Ah, another year, another endless series of security incidents and growing threats to keep the IT security world on edge. (And gainfully employed—let's not forget that part.)
As the InfoSec world converges on San Francisco for next week's RSA Conference, there are plenty of topical themes attendees can expect will be filtered through the gauntlet of keynotes, sessions and workshops. And as in past years, those themes run the gamut, from large-scale data breaches and fast-growing threat categories to political hacking and the risks posed by new technologies.
Of the major security stories from the past year, the one that generated the most headlines and rankled the most powerful people was undoubtedly Russia's alleged hacking into the Democratic National Committee's computer system and then leaking emails on Wikileaks, purportedly to sway the U.S. Presidential Election in favor of Donald Trump.
What we know about the incident remains a bit fuzzy, what with the partisan back and forth over accusations of fake news and election rigging, but given that U.S. intelligence officials have concluded that the hack was perpetrated by representatives of the Russian government, the takeaway is clear: When a country as high-profile as Russia is willing to hack into a critical U.S. political organization and interfere with our election process, it's time to take the threat of nation-state actors very seriously.
Meanwhile, when it comes to private sector breaches, everything that happened in 2016 took a back seat to Yahoo and its disclosures in September and December that 1.5 billion user accounts were hacked in incidents in 2013 and 2014, the largest such hacks on record.
We hear about these kinds of hacks every year, although never with these kinds of numbers. But as big as the numbers were, they were far less important than the fact that Yahoo let this happen not twice, which would be bad enough, but three times. (The company had previously acknowledged a 2012 hack of 450,000 accounts.)

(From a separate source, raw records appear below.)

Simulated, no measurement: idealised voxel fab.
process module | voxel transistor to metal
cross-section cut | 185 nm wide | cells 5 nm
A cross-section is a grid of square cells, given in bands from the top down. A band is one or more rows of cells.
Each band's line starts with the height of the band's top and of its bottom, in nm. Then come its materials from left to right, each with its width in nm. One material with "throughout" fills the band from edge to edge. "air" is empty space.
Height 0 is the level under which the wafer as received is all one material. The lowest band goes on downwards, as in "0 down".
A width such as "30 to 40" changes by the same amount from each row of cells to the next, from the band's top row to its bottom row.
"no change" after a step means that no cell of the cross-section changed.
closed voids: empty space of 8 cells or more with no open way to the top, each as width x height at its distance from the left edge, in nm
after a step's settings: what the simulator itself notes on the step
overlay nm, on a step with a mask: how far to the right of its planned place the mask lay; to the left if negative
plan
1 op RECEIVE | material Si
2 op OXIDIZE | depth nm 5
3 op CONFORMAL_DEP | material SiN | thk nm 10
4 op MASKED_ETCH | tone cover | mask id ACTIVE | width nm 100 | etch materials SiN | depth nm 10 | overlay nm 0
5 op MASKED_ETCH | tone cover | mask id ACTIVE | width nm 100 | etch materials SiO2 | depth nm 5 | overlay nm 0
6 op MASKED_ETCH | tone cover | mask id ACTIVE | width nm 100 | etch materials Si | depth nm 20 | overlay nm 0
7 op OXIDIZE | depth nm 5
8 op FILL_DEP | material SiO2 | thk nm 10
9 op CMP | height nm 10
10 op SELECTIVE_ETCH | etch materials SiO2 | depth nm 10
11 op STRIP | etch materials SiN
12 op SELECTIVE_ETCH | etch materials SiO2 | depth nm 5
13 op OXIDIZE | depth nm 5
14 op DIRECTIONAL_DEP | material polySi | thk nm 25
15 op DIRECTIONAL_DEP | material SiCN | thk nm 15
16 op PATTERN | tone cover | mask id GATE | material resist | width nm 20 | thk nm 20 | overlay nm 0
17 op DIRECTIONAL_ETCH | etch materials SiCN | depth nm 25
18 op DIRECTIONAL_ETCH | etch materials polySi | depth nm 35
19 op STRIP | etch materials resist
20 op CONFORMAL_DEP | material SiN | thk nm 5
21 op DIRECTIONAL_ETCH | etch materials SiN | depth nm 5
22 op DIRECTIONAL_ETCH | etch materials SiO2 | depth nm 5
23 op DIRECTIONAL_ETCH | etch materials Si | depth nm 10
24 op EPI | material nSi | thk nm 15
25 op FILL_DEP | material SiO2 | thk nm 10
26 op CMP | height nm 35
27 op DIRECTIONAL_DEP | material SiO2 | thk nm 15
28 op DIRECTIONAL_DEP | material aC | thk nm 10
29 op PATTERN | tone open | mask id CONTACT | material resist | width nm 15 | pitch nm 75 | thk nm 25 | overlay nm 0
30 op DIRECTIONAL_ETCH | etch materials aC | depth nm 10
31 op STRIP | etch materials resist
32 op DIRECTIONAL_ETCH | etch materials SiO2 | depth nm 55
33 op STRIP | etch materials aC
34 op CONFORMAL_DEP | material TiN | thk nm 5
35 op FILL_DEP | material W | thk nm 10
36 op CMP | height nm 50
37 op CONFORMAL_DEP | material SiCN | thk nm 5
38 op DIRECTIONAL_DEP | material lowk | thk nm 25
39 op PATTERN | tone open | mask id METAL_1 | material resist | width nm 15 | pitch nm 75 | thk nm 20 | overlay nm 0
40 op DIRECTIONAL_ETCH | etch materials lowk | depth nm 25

My guess is that there's not a lot to learn there for a population of RSAC attendees whose organizations surely would have had things locked down after the first incident, or at worst the second. Yahoo's security has long been a mess, and the company has faced public criticism for falling so far behind the threat landscape. Its experience serves as a little more than a powerful cautionary tale.
That leaves us with the theme that really occupies today's IT security world, one that introduces billions of access points into the security landscape, that adds layers upon layers of complexity when it comes to monitoring and reporting on incidents, and that has the potential to make the mitigation costs of yesteryear look like chump change. Oh, and by the way, it also is expected to fuel billions upon billions in economic growth.
I speak, of course, of the Internet of Things. Already, the abundance of doors the IoT opens up have been on full display for the world to see. The most dramatic and alarming example came last fall when a massive denial-of-service attack took out a large chunk of the Internet for the bulk of Oct. 21, crashing a host of prominent web sites and throwing Internet traffic into disarray. What made the attack more concerning than any before was the nature of the Mirai botnet that caused it.
Whereas botnets normally hijack computers to do their work, this one used random devices connected to the IoT, things like video surveillance cameras and DVRs. In other words, IT security folks, who've spent their careers securing computers and mobile computing devices, now have to worry about whether the next threat could be coming from an HVAC monitor, an elevator, or even a toothbrush someone brought to work with them.
In that context, you can expect that a lot of RSAC attendees this year will be looking for guidance on how to contend with the coming onslaught as their respective organizations embrace the IoT. (Which, by the way, they will inevitably do whether or not they have yet.)
They will also be looking for help contending with ransomware, an increasingly favored tool of cyber-extortionists that is being fueled by the IoT. Quite simply, RSAC attendees do not want to find themselves in the kind of predicament that recently ensnared a hotel in Austria.
It seems that clerks at the Romtik Seehotel Jaegerwirt, an alpine hotel in the village of Turracherhöhe, found themselves locked out of the hotel's keylock system and thus unable to check in guests, who walked around aimlessly as the clerks tried futilely to figure out how to get them into their rooms. Facing a demand for $1,800 in Bitcoin currency for the return of control of the hotel's keylock system, the hotel's management had no choice but to cave in to the demands and pay the ransom.
Again, this happened at a small Austrian hotel over $1,800. Just imagine what the future holds now that cyber extortionists know they can get away with this. And if the hotel locks down its keylock system, who's to say the heating system won't be next?
So there you have it—a smorgasbord of emerging IT threats and tools that are arriving just to make all of your jobs more complicated, more stressful, and, given the value that's at stake, more lucrative.
Let's see if a few days absorbing the latest from the security front at RSAC can't help with that last part.